Take, for example, my first born son. Years of living with him at home, expecting
him to be there every night, knowing he was asleep in his room, that he would
be joining us at the kitchen table…all those things and more had a tendency to reduce him.
It a corollary to the old adage…familiarity breeds
contempt. In human relationships,
especially, familiarity shrinks others.
The more we know someone (or think we do), the more familiar they
become…the less important they become.
It’s tricky. That
other person becomes so much a part of your life that they begin to lose
significance in your life. You take
their presence, their contribution, their sound or smell or impact as they walk
in the room for granted. You expect it, and
therefore you reduce it. It is not
something that you have to work for.
Eventually it becomes something you don’t have to prioritize.
And you find yourself ignoring that person, because they are
not a squeaking wheel. They are there;
they are a part of the landscape. Other
things, the things that are urgent but
not necessarily important, grab your attention and suck your energy.

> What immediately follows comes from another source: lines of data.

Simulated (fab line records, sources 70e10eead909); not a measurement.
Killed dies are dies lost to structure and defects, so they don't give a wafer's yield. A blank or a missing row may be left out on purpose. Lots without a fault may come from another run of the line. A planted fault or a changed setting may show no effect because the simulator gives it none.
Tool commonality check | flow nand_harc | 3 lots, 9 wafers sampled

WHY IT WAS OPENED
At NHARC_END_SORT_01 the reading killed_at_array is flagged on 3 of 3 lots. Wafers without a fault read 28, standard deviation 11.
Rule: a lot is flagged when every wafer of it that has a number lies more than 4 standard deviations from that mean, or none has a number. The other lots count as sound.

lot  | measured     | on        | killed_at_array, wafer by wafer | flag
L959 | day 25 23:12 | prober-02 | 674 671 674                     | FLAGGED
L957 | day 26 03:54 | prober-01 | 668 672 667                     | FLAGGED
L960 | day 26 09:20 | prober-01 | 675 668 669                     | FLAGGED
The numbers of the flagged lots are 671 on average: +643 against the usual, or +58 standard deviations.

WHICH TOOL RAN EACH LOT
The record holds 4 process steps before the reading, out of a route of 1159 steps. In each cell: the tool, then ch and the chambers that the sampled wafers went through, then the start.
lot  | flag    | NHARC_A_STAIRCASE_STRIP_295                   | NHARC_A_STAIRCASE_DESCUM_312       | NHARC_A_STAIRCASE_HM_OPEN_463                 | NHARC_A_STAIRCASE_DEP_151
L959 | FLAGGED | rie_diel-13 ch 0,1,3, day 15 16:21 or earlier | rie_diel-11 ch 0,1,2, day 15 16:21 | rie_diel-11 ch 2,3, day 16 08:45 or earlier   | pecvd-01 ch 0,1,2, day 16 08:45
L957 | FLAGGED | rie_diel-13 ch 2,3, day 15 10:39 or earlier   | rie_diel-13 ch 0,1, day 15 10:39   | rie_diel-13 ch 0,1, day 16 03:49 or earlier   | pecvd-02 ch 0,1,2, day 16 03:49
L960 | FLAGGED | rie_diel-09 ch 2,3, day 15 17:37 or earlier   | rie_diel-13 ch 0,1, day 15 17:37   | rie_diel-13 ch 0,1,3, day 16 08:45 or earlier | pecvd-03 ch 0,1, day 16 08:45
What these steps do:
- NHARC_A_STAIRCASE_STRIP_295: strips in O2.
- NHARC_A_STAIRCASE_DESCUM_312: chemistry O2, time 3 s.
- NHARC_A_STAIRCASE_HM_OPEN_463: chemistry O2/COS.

Then, one day, that other person is gone. Even though I helped him find a place to
live, helped him pack, helped him move, hugged him goodbye at his new place…the
moment came when my first born son was no longer in my landscape. He was not on the couch, watching TV with
me. He was not at the dinner table. I did not hear him in his bathroom, brushing
his teeth before bed. He did not come
into my room, sit on my bed as he had done for years, and talk about the
day. He was not asleep in his bed. He was gone.
And suddenly, he moved from being a blip on my landscape to
the biggest thing in my life. I found
myself thinking about him every moment of every day. Missing him.
Yearning for him. Understanding
how I had missed moments with him because of his familiarity. Resenting myself for letting other things
take priority over him.
So, despite what the laws of physics tell you, there are
some things – some people – that get bigger as they go. Our greatest work is to keep them big while
they are still with us. Don’t let
familiarity cause diminishment. Don’t
let the urgent rob you of the important.
Keep them big now…and you won’t be crushed by them later as
they inevitably go.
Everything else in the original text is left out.